Last night was an incredible milestone for me, as I spoke at the Maritime Museum of the Atlantic in Halifax.
This world class museum located on the waterfront of Halifax is considered one of the foremost maritime museums in the world and has earned this reputation from the quality of the work that the wonderful staff continues to produce.
Early last spring I was invited to speak by Richard MacMichael. I was surprised and honoured when he suggested that I speak at the opening night of the fall lecture series.
In the weeks ahead of the lecture, Jenny Nodelman from the museum’s public relations department posted many announcements on social media as did I. The traffic generated was incredible.
The day was very busy, with last minute fine tuning of the lecture and a stop at the local radio station, News 95.7 for a thirty minute interview with Tyler McLean on the Sheldon MacLeod Show.
I arrived at the museum with great anticipation of the lecture. I was not disappointed. The venue was the Small Craft Gallery located at the back of the museum with a full glass wall facing the Halifax waterfront, CSS ACADIA and HMCS SACKVILLE, Canada’s last corvette.
Very quickly the seats filled and additional chairs were added. Before the lecture I was able to speak to a few people and was surprised when one couple introduced themselves from Texas. While planning their vacation to Halifax, they had seen my lecture on the Internet and decided to attend. Several of the other attendees I recognized from the Canadian Naval Memorial Trust.
The lecture was the Veteran’s of the Battle of the Atlantic, The crew’s Stories from HMCS TRENTONIAN. The material was from my research on the ship and my book, White Ensign Flying.
Finally standing at the podium, I changed my opening to the lecture. With such an amazing venue and SACKVILLE only a few feet away. I was moved by the moment and surrounding.
I began with, “It is an honour to be standing here in Halifax on the waterfront, talking about The Battle of the Atlantic and the last corvette lost in the longest battle in the history of mankind, while on the other side of the glass is the last corvette to survive the same battle. Especially on 1 September, when in 1939, events were taking place that would lead to the opening shots several hours from now, that would begin the Second World War and the Battle of the Atlantic on 3 September.

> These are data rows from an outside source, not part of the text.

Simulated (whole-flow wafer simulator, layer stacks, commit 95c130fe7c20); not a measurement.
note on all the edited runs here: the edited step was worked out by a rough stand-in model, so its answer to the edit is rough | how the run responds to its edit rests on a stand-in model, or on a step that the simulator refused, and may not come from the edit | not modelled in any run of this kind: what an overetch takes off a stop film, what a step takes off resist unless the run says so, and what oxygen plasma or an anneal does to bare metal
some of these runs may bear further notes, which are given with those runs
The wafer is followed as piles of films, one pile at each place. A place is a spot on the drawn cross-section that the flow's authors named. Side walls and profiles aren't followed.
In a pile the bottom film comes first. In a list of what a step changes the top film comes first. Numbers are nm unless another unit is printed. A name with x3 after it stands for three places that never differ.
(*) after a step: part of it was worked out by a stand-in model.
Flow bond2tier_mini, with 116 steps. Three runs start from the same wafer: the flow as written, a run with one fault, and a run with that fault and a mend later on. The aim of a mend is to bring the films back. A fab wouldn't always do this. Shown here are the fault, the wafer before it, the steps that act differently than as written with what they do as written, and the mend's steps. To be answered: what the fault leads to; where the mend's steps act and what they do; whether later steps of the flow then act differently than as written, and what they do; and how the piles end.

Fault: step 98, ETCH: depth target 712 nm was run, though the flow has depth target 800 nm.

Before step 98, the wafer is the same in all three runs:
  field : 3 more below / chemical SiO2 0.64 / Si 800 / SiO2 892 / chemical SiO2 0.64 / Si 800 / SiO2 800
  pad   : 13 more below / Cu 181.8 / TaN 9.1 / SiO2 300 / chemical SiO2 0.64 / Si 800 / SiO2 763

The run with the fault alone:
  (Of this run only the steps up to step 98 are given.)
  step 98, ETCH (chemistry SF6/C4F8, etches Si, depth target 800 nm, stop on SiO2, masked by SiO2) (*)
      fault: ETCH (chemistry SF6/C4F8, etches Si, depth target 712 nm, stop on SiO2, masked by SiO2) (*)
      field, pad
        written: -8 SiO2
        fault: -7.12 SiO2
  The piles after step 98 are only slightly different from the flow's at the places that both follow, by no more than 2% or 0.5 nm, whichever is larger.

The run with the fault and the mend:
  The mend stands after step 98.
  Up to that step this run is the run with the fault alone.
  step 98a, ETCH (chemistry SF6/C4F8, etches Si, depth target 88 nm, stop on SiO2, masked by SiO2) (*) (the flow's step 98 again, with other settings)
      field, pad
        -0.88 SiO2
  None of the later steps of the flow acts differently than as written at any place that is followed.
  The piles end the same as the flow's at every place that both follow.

Following the talk, many people stayed to chat, and have books signed. The conversations were wonderful and I was able to meet many new people and enjoy the company of some old friends.
I would like to thank the Maritime Museum of the Atlantic, Richard MacMichael, Jenny Nodelman and the staff at the museum, for the kind invitation and the generous support they have provided me.
I look forward to returning to Halifax for another lecture in the future.